It's intended effect is to describe an experience that ripples throughout our life, one that we return to again and again because it has changed us as a person. However, instead of this, this newly morphed idea of nostalgia settles in and keeps us looking backward instead of forward, longing for a time we have idealized so much that nothing lives up to it. In fact, in typical post-modern fashion, it has evolved so much that we have even begun to use symbols for the symbols, thereby muting the idea further.

And it begins early with every group that reaches maturity. It stunts emotional maturity. One only need to look at the droves Gen Xers (your narrator included) draped in T-shirts bearing the visage of retro video games to convinced of this.

But this is not to dismiss the notion of sentimentality. Just because something has sentiment, doesn’t necessarily make it sentimental, at least not in the pejorative sense of the word. Earlier, I wrote that this essay is not an existential soapbox to lament the absence of a place I call Home, and it isn’t. However, what it is, perhaps more than anything, is an attempt to understand those I consider peers.

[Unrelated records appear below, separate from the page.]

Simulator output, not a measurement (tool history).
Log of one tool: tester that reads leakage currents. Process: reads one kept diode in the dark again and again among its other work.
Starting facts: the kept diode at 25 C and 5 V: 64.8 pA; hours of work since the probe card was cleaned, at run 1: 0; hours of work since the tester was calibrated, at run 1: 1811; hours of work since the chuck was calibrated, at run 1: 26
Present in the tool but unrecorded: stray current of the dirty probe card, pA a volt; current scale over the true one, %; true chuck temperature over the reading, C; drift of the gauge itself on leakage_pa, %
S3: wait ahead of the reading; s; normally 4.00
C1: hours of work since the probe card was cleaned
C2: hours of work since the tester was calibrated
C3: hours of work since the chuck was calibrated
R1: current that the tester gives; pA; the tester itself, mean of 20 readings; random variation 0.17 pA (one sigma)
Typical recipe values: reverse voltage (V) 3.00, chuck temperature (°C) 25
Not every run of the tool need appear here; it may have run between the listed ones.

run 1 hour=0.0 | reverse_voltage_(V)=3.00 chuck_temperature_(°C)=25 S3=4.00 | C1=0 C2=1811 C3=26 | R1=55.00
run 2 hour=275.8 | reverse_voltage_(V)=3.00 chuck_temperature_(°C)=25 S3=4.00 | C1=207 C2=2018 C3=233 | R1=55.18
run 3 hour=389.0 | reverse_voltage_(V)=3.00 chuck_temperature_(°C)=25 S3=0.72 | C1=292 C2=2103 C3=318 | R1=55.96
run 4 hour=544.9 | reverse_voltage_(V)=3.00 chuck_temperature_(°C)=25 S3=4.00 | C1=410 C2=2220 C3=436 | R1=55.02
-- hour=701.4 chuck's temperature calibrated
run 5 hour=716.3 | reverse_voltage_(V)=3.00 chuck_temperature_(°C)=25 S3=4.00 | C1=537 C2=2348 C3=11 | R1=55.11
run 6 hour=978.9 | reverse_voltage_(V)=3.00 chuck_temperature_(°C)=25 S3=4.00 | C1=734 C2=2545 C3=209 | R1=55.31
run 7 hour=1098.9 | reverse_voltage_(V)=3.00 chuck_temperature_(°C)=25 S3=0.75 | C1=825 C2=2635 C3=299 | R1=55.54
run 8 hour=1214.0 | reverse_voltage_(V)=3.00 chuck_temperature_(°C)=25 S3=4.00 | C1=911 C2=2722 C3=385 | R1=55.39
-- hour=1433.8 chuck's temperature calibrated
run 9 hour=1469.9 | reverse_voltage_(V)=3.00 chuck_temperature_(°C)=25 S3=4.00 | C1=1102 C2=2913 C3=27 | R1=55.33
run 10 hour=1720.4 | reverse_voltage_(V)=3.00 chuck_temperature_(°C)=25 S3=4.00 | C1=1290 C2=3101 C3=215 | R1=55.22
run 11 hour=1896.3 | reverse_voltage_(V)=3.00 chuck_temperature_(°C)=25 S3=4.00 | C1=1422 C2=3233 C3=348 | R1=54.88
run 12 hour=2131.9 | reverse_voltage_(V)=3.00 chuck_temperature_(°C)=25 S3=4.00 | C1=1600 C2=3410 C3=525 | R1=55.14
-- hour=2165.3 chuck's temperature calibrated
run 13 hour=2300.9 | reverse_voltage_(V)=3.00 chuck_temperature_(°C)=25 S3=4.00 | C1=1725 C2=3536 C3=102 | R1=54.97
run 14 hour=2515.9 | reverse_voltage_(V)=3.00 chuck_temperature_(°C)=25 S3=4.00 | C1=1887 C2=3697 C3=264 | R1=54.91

I make no judgment of people who are sentimental; it’s just that sentimentality is often irrational. And when that idea is divorced from anything I can relate to and is senselessly irrational, it tend to reject it. So, while being without a Home doesn’t bother me, it has alienated me from many people with whom I associate.

While I maintain my preference for the way I view things, I am not one of those people who readily condemn my generation and act as though they have all gone mad. Quite the contrary. I feel about this the way gay people must feel about straight sex—I acknowledge that it is the status quo, but simply do not have an appetite for it. I doubt gay people loathe straight people any more than they view their own behavior as aberrant.

A lifestyle where I take comfort in the rational and logical will inevitably leave me somewhere on the fringe, alone with only the comfort of that rationale. It will leave me isolated from those I care about.

I lament that far more than I will ever bemoan the loss of some mythical Neverland.